George Washington and Slavery

From Ron Chernow's Washington: A Life: 

The idea that abolition could be deferred to some future date when it would be carried out by cleanly incremental legislative steps was a common fantasy among the founders, since it shifted the burden onto later generations. It was especially attractive to Washington, the country’s foremost apostle of unity, who knew that slavery was potentially the country’s most divisive issue. (p 490)

Regarding the Constitutional Convention:

The delegates agreed that slavery wouldn’t be mentioned by name in the Constitution, giving way to transparent euphemisms, such as “persons held to service or labor.”  (p 536)
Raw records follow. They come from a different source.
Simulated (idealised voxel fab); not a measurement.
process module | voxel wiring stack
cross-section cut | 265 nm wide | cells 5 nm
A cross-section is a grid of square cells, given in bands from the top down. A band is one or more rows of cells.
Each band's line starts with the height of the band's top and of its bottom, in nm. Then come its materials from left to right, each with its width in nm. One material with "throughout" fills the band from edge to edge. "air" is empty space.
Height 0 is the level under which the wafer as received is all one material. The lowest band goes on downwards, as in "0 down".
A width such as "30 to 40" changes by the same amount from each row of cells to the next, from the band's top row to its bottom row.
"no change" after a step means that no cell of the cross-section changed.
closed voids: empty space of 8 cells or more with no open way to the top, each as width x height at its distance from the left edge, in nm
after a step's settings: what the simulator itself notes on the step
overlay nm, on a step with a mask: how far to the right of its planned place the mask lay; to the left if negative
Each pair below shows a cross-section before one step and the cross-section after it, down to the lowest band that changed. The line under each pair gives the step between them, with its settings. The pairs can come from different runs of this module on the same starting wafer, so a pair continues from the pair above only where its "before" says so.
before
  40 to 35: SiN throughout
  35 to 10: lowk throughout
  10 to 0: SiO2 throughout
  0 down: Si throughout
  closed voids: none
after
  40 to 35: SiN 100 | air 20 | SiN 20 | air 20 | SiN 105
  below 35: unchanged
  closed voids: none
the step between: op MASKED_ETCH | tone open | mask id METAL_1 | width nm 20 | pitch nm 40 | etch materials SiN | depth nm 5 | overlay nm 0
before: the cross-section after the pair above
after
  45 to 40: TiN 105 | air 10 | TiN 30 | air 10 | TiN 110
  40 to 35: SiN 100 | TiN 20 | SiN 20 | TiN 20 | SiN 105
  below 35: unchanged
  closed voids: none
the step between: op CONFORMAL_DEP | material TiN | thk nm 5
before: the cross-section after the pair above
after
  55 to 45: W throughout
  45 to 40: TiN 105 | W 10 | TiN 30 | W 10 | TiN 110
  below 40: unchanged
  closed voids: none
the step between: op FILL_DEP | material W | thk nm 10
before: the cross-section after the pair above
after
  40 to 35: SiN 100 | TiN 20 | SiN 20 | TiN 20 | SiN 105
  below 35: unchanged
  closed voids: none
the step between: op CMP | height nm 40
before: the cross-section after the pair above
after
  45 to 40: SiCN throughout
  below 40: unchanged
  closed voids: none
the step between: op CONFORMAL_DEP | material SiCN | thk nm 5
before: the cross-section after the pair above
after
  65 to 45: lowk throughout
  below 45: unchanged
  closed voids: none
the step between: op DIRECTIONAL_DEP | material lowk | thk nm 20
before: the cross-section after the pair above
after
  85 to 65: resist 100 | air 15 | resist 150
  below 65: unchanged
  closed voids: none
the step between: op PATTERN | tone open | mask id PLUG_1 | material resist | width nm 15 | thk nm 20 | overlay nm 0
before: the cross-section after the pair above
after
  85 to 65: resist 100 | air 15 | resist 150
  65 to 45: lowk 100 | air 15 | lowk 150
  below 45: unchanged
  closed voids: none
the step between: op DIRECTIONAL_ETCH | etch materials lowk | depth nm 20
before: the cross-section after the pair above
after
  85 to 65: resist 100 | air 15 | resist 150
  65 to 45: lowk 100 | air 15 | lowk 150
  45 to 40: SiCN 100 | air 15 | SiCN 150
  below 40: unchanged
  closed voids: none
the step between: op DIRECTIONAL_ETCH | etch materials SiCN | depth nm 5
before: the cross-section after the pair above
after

For the purposes of representation in the House of Representatives and the Electoral College, (slaveholders) would be able to count three-fifths of their slave population. This was no mean feat: slaves made up 40 percent of the population of Virginia, for instance, and 60 percent in South Carolina … masters would be able to reclaim runaway slaves in free states – a provision George Washington would liberally employ in future years. (p 536)

… the abolitionist William Loyd Garrision would later castigate the Constituiton as “a covenant with death and an agreement with hell." (p 537)

After Washington left office:

THE MOST FLAGRANT OMISSION in Washington’s farewell statement was the subject most likely to subvert its unifying spirit: slavery. Whatever his private reservations about slavery, President Washington had acted in accordance with the wishes of southern slaveholders. In February 1793 he signed the Fugitive Slave Act, enabling masters to cross state lines to recapture runaway slaves. He remained zealous in tracking down his own fugitive slaves ... (p 758)

His most flagrant failings remained those of the country as a whole—the inability to deal forthrightly with the injustice of slavery or to figure out an equitable solution in the ongoing clashes with Native Americans. (p 771)

He saw, with some clairvoyance, that slavery threatened the American union to which he had so nobly consecrated his life. “I can clearly foresee,” he predicted to an English visitor, “that nothing but the rooting out of slavery can perpetuate the existence of our union, by consolidating it in a common bond of principle.” Beyond moral objections to slavery, he had wearied of its immense practical difficulties. (p 800)

Regarding freeing his slaves when he and his wife died:

By freeing his slaves, Washington accomplished something more glorious than any battlefield victory as a general or legislative act as a president. He did what no other founding father dared to do, although all proclaimed a theoretical revulsion at slavery. (p 802)

If he had hoped that other slave masters would emulate his example in liberating his slaves, he was cruelly mistaken. (p 811)

Richard ... 

I did not know until I began reading these presidential biographies how much slavery was an issue in the United States from it's founding.